Case 1: If $d_n = 0$ for some $n$ then $\frac{p_n}{q_n} = \frac 13$, i.e. the recursion finishes after at most one more step.

Case 2: If $d_n < 0$ then $\frac{p_n}{q_n} < \frac 13$ and $$ d_{n+1} = 3(p_n + 1) - (q_n + 1) = d_n + 2 > d_n $$ if $\gcd(p_n, q_n) = 1$, otherwise $$ d_{n+1} = \frac{d_n}{\gcd(p_n, q_n)} > d_n \, . $$ So as long as $d_n < 0$, the sequence $(d_n)$ is a strictly increasing sequence of integers, which means that eventually $d_n = 0$ or $d_n > 0$.

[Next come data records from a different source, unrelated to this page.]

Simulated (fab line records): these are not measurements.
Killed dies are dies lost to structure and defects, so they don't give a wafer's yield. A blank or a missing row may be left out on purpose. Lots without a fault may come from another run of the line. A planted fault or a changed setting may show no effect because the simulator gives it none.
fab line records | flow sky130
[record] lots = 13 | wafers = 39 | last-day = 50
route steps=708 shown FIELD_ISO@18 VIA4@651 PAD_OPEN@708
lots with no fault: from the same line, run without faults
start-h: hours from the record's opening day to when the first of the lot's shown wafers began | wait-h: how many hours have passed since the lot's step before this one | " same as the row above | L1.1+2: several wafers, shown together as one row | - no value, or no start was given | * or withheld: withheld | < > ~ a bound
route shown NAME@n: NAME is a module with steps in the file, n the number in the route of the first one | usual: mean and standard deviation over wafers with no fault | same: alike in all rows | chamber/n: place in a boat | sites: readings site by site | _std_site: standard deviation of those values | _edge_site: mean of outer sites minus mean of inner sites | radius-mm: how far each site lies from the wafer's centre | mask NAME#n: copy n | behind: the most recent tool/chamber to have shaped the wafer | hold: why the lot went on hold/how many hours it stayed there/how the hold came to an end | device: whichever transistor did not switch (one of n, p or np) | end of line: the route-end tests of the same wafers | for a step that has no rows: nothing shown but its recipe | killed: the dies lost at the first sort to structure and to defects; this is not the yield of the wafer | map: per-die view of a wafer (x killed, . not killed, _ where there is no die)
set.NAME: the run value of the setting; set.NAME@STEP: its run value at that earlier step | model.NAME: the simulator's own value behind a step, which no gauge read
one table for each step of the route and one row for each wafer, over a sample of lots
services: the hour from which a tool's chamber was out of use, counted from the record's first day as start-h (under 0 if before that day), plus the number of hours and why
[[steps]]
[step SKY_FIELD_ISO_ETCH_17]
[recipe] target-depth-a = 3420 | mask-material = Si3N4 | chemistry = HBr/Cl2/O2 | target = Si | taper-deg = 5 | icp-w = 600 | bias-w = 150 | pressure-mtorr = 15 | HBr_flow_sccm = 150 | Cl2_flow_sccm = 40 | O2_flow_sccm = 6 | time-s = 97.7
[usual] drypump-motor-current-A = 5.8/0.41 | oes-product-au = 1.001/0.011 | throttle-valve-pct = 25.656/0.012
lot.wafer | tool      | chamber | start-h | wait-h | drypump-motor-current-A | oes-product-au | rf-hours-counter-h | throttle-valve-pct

Case 3: If $d_n > 0$ then $\frac{p_n}{q_n} > \frac 13$ and $$ d_{n+1} = 3(p_n + 1) - (q_n + 4) = d_n - 1 < d_n $$ if $\gcd(p_n, q_n) = 1$, otherwise $$ 0 < d_{n+1} = \frac{d_n}{\gcd(p_n, q_n)} < d_n \, . $$ So as long as $d_n > 0$, the sequence $(d_n)$ is strictly decreasing, and eventually reaches zero. (Note that $d_{n+1}$ cannot become negative again.)

So in all cases $d_n = 0$ eventually, which shows that the recursion always terminates. Concretely:

  • If $\frac pq = \frac 13$ then the recursion finishes after at most one step (dividing by the $\gcd$). Example: $$ (2, 6) \to (1, 3) $$
  • If $\frac pq < \frac 13$ then the recursion finishes after at most $$ \left\lceil \frac{q-3p}{2}\right\rceil + 2 $$ steps: $\left\lceil \frac{q-3p}{2}\right\rceil$ steps for reaching a state with $\frac pq \ge \frac 13$, possibly one more step for reaching a state with $\frac pq = \frac 13$, and possibly one more step for dividing by the $\gcd$. Example: $$ (1, 6) \to (2, 7) \to (3, 8) \to (4, 12) \to (1, 3) $$
  • If $\frac pq > \frac 13$ then the recursion finishes after at most $$ 3p - q + 1 $$ steps: $3p-q$ steps for reaching a state with $\frac pq = \frac 13$, and possibly one more step for dividing by the $\gcd$. Example: $$ (3, 7) \to (4, 11) \to (5, 15) \to (1, 3) $$

The examples show that those bounds are best possible.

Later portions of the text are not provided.